Piecing: Expanding the Basics Class Plan

by Ruth B. McDowell

NOTES TO INSTRUCTORS AND SHOP OWNERS
Piecing: Expanding the Basics is designed to assist your experienced quilt students to discover new, exciting, and challenging skills. Part One, Technical Skills, can be formatted as a series of exercises for use by an individual, or with a group, or with a teacher to master advanced techniques. It also suggests a different way of approaching the process of patchwork which will be extremely helpful in developing designs. Part Two, Designing Original Piecing, can be formatted as a second series of classes. It applies what was learned in Part One to the design process. The material in this book is planned for the student who has mastered basic patchwork skills and quilt-in-a-day projects, and is searching for new territory to explore.

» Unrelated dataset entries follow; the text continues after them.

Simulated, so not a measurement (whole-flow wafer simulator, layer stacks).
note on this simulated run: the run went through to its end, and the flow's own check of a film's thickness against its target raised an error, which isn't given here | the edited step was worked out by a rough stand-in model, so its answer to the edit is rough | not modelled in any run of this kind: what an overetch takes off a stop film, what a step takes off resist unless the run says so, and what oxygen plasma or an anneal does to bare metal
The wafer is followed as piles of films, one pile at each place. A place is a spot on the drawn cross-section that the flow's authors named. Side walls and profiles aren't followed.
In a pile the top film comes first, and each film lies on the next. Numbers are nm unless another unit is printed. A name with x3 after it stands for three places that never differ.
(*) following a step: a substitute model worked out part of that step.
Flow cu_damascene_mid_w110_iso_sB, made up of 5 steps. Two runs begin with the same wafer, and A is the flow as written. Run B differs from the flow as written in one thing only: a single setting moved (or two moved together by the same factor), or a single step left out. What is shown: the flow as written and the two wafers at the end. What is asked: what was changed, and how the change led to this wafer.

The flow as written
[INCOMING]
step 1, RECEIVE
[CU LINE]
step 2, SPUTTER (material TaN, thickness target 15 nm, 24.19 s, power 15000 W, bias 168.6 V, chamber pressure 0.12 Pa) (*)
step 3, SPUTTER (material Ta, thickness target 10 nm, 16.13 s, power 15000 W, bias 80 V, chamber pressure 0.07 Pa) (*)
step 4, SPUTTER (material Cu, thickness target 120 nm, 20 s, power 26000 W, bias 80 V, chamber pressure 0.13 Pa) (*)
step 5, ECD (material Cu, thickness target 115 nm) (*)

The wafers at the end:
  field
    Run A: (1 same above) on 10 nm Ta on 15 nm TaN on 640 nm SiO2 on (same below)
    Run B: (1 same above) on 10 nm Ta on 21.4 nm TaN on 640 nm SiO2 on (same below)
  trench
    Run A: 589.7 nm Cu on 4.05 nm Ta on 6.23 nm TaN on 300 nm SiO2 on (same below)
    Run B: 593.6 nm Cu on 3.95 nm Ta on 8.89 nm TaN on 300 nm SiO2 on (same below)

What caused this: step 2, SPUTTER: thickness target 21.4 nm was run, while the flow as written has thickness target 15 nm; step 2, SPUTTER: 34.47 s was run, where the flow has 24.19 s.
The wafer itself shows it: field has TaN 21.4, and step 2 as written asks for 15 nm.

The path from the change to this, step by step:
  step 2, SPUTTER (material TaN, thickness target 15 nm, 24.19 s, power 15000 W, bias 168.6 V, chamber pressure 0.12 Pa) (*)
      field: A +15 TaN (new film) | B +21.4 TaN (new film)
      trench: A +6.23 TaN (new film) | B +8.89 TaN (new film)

Plan a short series of classes. (Refer to pages 64-65.) The number of classes would be gauged according to the skill levels of the students.

SUPPLIES
Kits could be prepared by the instructor, or students could bring supplies for each exercise.

FIRST SERIES
Lead the students through the exercises in curved seam piecing (pages 12-19); inset corners (pages 20-32); and piecing puzzles (pages 33-35). Then introduce the concept of y seams and Y seams (pages 36-41). Use traditional blocks that they are already familiar with as examples. Make class samples using simple color schemes of Four Patch, Broken Dishes, and Pinwheel blocks to show how moving diagonals away from the corners simplifies sewing and adds movement (pages 42-45).

Exercises in linear elements begins with narrow templates (pages 46-47). Demonstrate how the direction in which seams are pressed makes a visual impact. Refresh their skills of sew-and-flip methods to make very narrow linear elements (page 49). Make class samples of the other possibilities on page 50. Have the students experiment with each technique, perhaps following the small tree format (page 48), and ending with the "invisible trees" (pages 51-54).

Using the Four Patch, Broken Dishes, and Pinwheel class samples, introduce the concept of slipped intersections as a design tool (pages 55-57). They'll be delighted to experiment with slipped intersections for their different visual effects after having spent time mastering precisely pieced Four Patches. Using a very simple color scheme, prepare class samples of both simple landscapes and discuss the visual differences between them (pages 58-63).

Encourage the students to explore what they've learned by applying some of these techniques to traditional quilt blocks, or by making both types of simple landscapes of their own, or by inventing simple blocks of their own. Display everyone's effort and talk about what you see happening in each one. Avoid competition and judgments. Focus on what you can learn from each example.

SECOND SERIES
A second series of classes can be prepared from the materials in Part Two, Designing Original Piecing, by introducing the simple leaf. Make class samples of many of its varieties. Demonstrate the process of making progressively simpler leaf blocks working from an outline, and working from a skeleton. Refer to pages 66-76.

A leaf is a convenient way to explore this process without intimidating students who have not had much experience drawing or designing. As a class exercise, collect different leaves, trace their outlines and veins, then enlarge them on a copy machine to at least 8". Have each student select one enlarged tracing and develop a series of progressively simpler piecing schemes. Show each series, and talk about the differences. As a final project, have each student make one design in fabric.

OTHER ADVANCED CLASSES

From these beginnings, Piecing: Expanding the Basics will lead you on to many other advanced classes. Try a class in tessellations, from a geometric point of view or from the process described in the Radish quilt (pages 77-83). Plan a series of classes in radial patterns like the St. Johnswort variations (pages 92-111), or in Log Cabin patterns like the Three Grizzly Bears (pages 112-117). Or jump off into Landscapes (pages 118-144).